U.S. Hints
Ex-Enron Accounting Chief Had Role in Fraud
By David Barboza
NY Times, October 4, 2002
Richard A. Causey, the former chief accounting officer at the Enron
Corporation, never really fit into his company's aggressive corporate
culture.
Former executives said he was a respected accountant, but co-workers
referred to him as the "Pillsbury doughboy." He was pleasant and
kind, and loved little more than playing golf with his accounting buddies
from Arthur Andersen and going to University of Texas football games.
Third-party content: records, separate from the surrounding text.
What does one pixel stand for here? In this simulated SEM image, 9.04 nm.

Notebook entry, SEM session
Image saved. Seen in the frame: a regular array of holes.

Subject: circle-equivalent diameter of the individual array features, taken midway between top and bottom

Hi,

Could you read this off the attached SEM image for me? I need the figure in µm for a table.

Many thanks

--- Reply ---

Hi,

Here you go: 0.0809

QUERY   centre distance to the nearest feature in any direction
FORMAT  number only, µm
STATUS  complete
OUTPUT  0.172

But yesterday, the Justice Department suggested that Mr. Causey — fired
from Enron in February — played a crucial role in an unfolding case of
corporate fraud at Enron.
Mr. Causey, 42, was not charged with any crime. And he was not
specifically named in the criminal complaint against Andrew S. Fastow,
Enron's former chief financial officer, who was charged yesterday with
profiting from helping manipulate Enron's financial statements over the last
few years.
But the complaint said that the company's chief accounting officer made
false representations to Enron's board about dealings with a pair of
off-balance-sheet partnerships called LJM1 and LJM2, which Mr. Fastow
controlled.
The complaint also says that the chief accounting officer — a position
Mr. Causey held from 1997 to 2001 — struck a secret agreement with Mr.
Fastow promising that Enron would ensure that LJM did not lose money on its
deals with Enron. That sort of agreement would have violated accounting
rules and helped defraud Enron of millions of dollars.
Legal experts say the complaint puts pressure on Mr. Causey and other
former Enron executives. "That was a not so subtle message to Mr.
Causey to sit down with prosecutors and make a deal," said Robert Mintz,
a former prosecutor.
Mr. Causey, who invoked his Fifth Amendment right against
self-incrimination in February during Congressional hearings, has declined
all requests for interviews.
Reid Weingarten, a lawyer for Mr. Causey, said his client had committed
no crime. "Rick Causey is an utterly decent and honorable man,"
Mr. Weingarten said, "who never believed for one instant that he was
violating the law or accounting standards."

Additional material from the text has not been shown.